Occasionally i find myself in an engine room of the cycling industry that is so comfortable to me that despite the noise or the aggression of the machinery or the logistical photographic difficulties, i feel i could just stay and soak up the ambience created by the master of the operation. Pegoretti felt like this, as did Demon Frameworks. So does Crisp Titanium.
My journey back north a couple of days later after I embarked on a childhood reunion tour was to take another turn as I drove into a flash blizzard in the accidentally downgraded non quattro rental car that was originally booked and would have meant a more secure journey over the Appenines than the weirdly empty motorway I embarked on. Like something from an armageddon movie I motored on alone for hours at a steady and slow pace until I arrived finally at the house of dear friends Andrew and Nicky of Rocket Espresso, pulling into a fresh powdered car park and sniffed my way into their family dinner where they looked after me and revived me with home made soup rather than the home made coffee I had imagined I’d actually yearn in a better state. But that’s another story for another time.

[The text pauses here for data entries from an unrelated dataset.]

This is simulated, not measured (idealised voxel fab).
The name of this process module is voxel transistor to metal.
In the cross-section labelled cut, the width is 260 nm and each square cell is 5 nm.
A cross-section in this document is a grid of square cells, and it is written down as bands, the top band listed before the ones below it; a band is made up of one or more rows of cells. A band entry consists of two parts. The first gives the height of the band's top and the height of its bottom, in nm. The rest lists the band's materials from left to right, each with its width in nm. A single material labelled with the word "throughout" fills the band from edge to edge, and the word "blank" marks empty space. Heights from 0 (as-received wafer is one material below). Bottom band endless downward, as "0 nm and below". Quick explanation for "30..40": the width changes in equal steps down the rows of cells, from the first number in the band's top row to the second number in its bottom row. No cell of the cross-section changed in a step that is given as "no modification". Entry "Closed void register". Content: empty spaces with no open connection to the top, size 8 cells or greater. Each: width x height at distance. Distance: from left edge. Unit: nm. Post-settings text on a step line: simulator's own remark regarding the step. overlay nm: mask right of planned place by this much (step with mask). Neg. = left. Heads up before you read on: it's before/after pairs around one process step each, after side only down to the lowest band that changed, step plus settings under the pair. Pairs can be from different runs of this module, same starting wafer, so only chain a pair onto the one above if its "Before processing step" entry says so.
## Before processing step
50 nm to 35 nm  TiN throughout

I felt a little mischievous driving away from Crisp titanium with more photographs of Crisp than the titanium, but in some ways that Tuscan raid was a significant road trip for me. It was intended to trigger former memories of early life experience, and did in some ways having a walk around some of the famous hill towns mentioned above before an unlikely chance meeting with some former UK neighbours and friends that were now living nearby which led to a cup of tea and a portrait made at theirs, but what the feeling of rediscovery of a portrait fondness did evoke paled childhood nostalgia into perspective. This visit to a small but promenant vein in the heart of cycling created instead a new conversation in my ways of seeing. Something that continues to grow and interest, something that is as much a part of who I am as the scar on my knee from the bike crash I had ten miles from here all those years ago.